You are given N points with integer coordinates (Xi, Yi) and Q queries. In each query, you are given one of the points given in the input, let's call it P. For each query, you need to answer which point given in the input is the closest to P, considering that the distance between two points is the Manhattan Distance. If there is more than one point with the same distance, the one with lower X should be chosen. If the tie persists, the one with lower Y should be chosen.
1 <= N <= 105
1 <= Q <= 105
1 <= Xi, Yi <= 103
Any ideas?
Not sure if O(Q * max(X, Y)) would pass or not, but here is the idea. Make a quad tree of the points (some people mistakenly call it 2D segment tree) Example where every node contains four values. 1- min(X + Y) 2- min(-X + Y) 3- min(X + -Y) 4- min(-X + -Y)
Basically, every node represents a rectangle in your space and you can query every rectangle in O(max(X, Y)) time. Now for every query split the space to four quadrants 1- Rectangle to the right-top of your point 2- Rectangle to the left-top of your point 3- Rectangle to the right-bottom of your point 4- Rectangle to the left-bottom of your point
For every rectangle of the four rectangle you query it in the quad tree and the value you are interested in is the correspondent value of the four values mentioned earlier.
Revised: use accumulative arrays instead of 2D-BIT
Or you can actually do something even trickier accumulative arrays where you can reduce the time complexity to O( Q ). So it's basically the same idea above but instead of using Quad tree to query your answer we will use 4 accumulative arrays to store the min values.
So you can make 4 accumulative arrays where every array starts at a corner of your space and store the corresponding min values, for each query you need to query the four accumulative arrays for your answer.
Example:
Your query point is the intersection of all the four rectangles (bit should be accumulative array)
For every point find closest point in every of 4 parts of coordinate system centered at that point (not larger x and y coordinate, not larger x and not smaller y coordinate etc.). Then sweep coordinate system 4 times. E.g. first sweep determines for a point closest one so that it has not larger both x and y coordinate. That is as standard as it gets exercise for sweeping with segment tree, so I hope that is sufficient explanation. Complexity O((n+q) log (n+q)).
Yet another way to solve this.
If you convert each point (X; Y) to (X'; Y') so that X' = X-Y, Y' = X+Y, distance function becomes max(|X1 — X2|, |Y1 — Y2|) instead of original.
Then you can use binary search by answer for each query point, and you will just have to check whether some square contains a point. Due to low constraints on X_i and Y_i you can do it with a 2D array without any data structures.

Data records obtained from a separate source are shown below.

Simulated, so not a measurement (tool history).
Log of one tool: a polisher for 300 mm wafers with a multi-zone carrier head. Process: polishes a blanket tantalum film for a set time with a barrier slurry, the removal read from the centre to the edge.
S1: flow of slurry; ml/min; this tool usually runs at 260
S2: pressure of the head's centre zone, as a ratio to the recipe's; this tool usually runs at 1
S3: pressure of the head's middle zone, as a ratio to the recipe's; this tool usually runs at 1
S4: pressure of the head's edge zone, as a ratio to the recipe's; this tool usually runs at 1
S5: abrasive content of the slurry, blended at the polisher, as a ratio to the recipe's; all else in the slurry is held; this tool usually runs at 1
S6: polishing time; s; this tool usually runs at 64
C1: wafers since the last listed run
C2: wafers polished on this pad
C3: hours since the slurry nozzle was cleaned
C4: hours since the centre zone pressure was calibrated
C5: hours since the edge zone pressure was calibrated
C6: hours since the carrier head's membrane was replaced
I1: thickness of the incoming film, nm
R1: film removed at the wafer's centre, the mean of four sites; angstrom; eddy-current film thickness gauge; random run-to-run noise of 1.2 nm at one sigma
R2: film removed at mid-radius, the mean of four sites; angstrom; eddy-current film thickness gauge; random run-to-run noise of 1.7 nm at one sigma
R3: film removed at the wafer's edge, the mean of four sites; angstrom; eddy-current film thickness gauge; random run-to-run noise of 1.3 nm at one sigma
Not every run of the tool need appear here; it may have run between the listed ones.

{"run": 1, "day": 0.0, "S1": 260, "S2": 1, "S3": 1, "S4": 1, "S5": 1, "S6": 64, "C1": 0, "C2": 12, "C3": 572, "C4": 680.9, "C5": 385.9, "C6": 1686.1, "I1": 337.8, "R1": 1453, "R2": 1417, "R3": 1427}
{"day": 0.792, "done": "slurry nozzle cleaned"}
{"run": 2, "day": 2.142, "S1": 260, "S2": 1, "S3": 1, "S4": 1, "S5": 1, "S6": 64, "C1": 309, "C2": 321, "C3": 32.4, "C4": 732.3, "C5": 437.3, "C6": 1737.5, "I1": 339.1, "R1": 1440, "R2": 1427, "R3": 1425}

OK, se here is fastest of all posted solutions -> bruteforce xD. For every point do sth like:
for every point P:
..for (int dist=1; ; dist++)
....check one by one all places with distance dist from P and if you find a point return that point as closest one to P
If I'm not mistaken this works in O(max(X, Y)2) which for given constraints is fastest :P.
My second comment is O(Q) so it should be faster :D, but your solution is much better and shorter tbh :D
Ahh, missed that, but that's also nice :). But isn't it O(Q + max(X, Y)2) = O(max(X, Y)2)? As I understand we need to store four precomputed arrays of size X × Y.
LOL you are right, I completely forgot about the preprocessing cost xD. By the way, could you please elaborate more why your above solution works in O(max(X, Y))2 as it doesn't look very obvious to me.
Ahhh, I solved a bit different problem :/. What I wanted to solve is "We are given set A of points. For every point in A determine closest other point in A", but problem we are given is "We are given sets A, B of points. For every point in B determine closest point in A.". Counterexample to my solution applied to second problem is easy (A = one point with large y, B = many point with small y), however if we wanted to solve first version it should be fast enough.
Aha I see.
Correct me if I'm wrong but the formulation you tried to solve is where the query points are from the ones given in the input and that's exactly what the problem wants (after reading it again). The query points are guaranteed to be from the ones given in the input according to the poster's statement.
Lol, it seems you're right :P. So, here's the trick. My claim is that no point (given in the input or not) won't be checked more than constant number of times. In other words, there exists a constant c (5 or something), so that there don't exists points Q, P1, ..., Pc, so that for a fixed i we have dist(Q, Pi) < dist(Pi, Pj) for all j ≠ i.
It's easy to see that each input point induces a region R in the plane where this point is the answer for any query in R. You can find these regions using a BFS: first insert all N points in the queue (insert them sorted by X,Y to solve ties), then run your usual BFS, marking the unvisited nodes with the same ID as its predecessor. Since the coordinates are limited to 10^3, your BFS will have to visit exactly 10^6 positions. Now, you can answer every query in O(1) printing the value stored in that position of the grid.
Small example: if your coordinates are restricted from (1,1) to (5,5) and your input points are P1 = (1,1) and P2 = (5,5), these are the regions:
1 1 1 1 1
1 1 1 1 2
1 1 1 2 2
1 1 2 2 2
1 2 2 2 2
The value v in position (i,j) means that Pv is the answer if you query this position. I hope i explained it well enough :)
Total complexity for Q queries is O(Q) + 10^6 operations for pre-processing
EDIT: Actually the complexity is O(NlogN+Q) because of sorting input points
My code if anyone is interested: http://pastebin.com/p1FSkZyq
m,n are the coordinate limits (<=10^3)
k is the amount of input points
l is the amount of query points